In the prior state-of-the-art light-scattering method for determining particle sizes, one performs a digital correlation followed by an ill-conditioned inversion to obtain a particle-size distribution. The disadvantage of the prior method is that the equipment (especially the computer needed to perform the correlation) is expensive and usually too large and complex to be portable, and the measurements and computations take a few minutes. In the present method, one does not obtain a particle-size distribution; on the other hand, one can estimate the average size of light-scattering particles in a sample after a measurement and computation time of a few seconds.
This method is an instance of photon-correlation spectroscopy (PCS). As such, it is closely related to dynamic-light-scattering (DLS) methods, which are based on the concept of extracting information on the sizes and motions of light-scattering particles from the spatial and temporal dependence of the loss of coherence of scattered laser light. The differences between DLS and PCS arise from the fact that in DLS, one operates photodetectors and associated signal-processing circuits in a photocurrent-measuring regime, whereas in PCS, one operates in a photon-counting regime.
The theoretical basis of the present method is not simple; the mathematical derivation would greatly exceed the space available for this article. However, the underlying theory yields an important benefit: In comparison with other light-scattering methods for measuring particle sizes, this method is relatively simple in practice and involves much less computation.
A typical apparatus used in the present method (see figure) includes a laser diode as the source of light. A monomode optical fiber delivers the light to a probe that is placed in contact with, or proximity to, a sample. A short length of multimode optical fiber with a gradient in the index of refraction is fusion-spliced to the end of the monomode fiber to provide focussing of the light delivered by the probe to the sample. The light emerging from the probe illuminates a small volume in the sample. A portion of the light back-scattered from particles in the sample is collected by the probe, and a second optical fiber couples this collected light to a photomultiplier tube. Under control by a microprocessor, the photomultiplier output is processed by an amplifier/discriminator to obtain equal-amplitude voltage pulses at times that correspond to the times of arrival of the collected scattered photons and then processed by a data-acquisition module.
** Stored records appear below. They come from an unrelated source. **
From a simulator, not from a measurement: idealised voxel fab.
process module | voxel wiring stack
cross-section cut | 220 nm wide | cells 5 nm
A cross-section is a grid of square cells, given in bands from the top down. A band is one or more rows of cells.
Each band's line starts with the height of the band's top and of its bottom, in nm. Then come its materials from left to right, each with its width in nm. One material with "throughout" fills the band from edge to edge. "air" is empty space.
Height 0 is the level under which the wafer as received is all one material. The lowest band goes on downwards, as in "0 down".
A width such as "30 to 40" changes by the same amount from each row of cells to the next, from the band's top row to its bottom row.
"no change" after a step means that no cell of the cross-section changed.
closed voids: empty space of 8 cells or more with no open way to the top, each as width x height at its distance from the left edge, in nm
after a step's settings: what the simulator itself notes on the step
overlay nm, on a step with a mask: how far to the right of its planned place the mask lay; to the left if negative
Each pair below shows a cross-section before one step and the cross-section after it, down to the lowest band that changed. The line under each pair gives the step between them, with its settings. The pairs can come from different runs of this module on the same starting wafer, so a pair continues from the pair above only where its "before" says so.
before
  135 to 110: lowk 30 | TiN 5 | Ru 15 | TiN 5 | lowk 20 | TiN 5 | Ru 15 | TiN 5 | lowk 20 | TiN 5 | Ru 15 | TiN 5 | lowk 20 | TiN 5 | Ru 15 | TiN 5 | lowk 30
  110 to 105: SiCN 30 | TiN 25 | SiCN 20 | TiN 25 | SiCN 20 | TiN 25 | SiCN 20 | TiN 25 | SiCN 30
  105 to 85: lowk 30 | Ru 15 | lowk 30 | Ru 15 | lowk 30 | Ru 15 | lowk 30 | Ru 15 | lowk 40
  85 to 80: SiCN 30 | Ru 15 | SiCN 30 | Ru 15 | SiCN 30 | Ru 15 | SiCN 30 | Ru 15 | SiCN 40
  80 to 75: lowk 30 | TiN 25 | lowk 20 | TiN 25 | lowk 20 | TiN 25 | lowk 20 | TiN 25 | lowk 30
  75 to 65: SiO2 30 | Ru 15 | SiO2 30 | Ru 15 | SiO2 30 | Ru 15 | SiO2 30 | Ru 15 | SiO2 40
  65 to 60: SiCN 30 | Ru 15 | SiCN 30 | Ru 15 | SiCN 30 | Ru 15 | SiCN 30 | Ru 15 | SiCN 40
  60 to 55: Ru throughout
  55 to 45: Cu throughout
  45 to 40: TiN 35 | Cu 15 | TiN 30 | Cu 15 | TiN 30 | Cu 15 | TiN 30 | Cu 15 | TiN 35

The aforementioned lengthy mathematical derivation elucidates the relationships among temporal coherence of scattered light, photon-counting statistics, and average particle size. One of the results of the derivation is that the temporal coherence of the scattered light depends on both the integration time and the particle diameter. Consequently, it is possible to estimate the average particle size from the degrees of coherence of the photon counts accumulated during two different integration times - T and KT. The values of T and K are chosen to cover a reasonable range of particle sizes by use of the fastest available electronic circuitry. For example, the choice of T = 200 ns and K = 25 makes it possible to estimate diameters from 5 to 3,000 nm.
This work was done by Harbans S. Dhadwal and Kwang I. Suh of the State University of New York forGlenn Research Center.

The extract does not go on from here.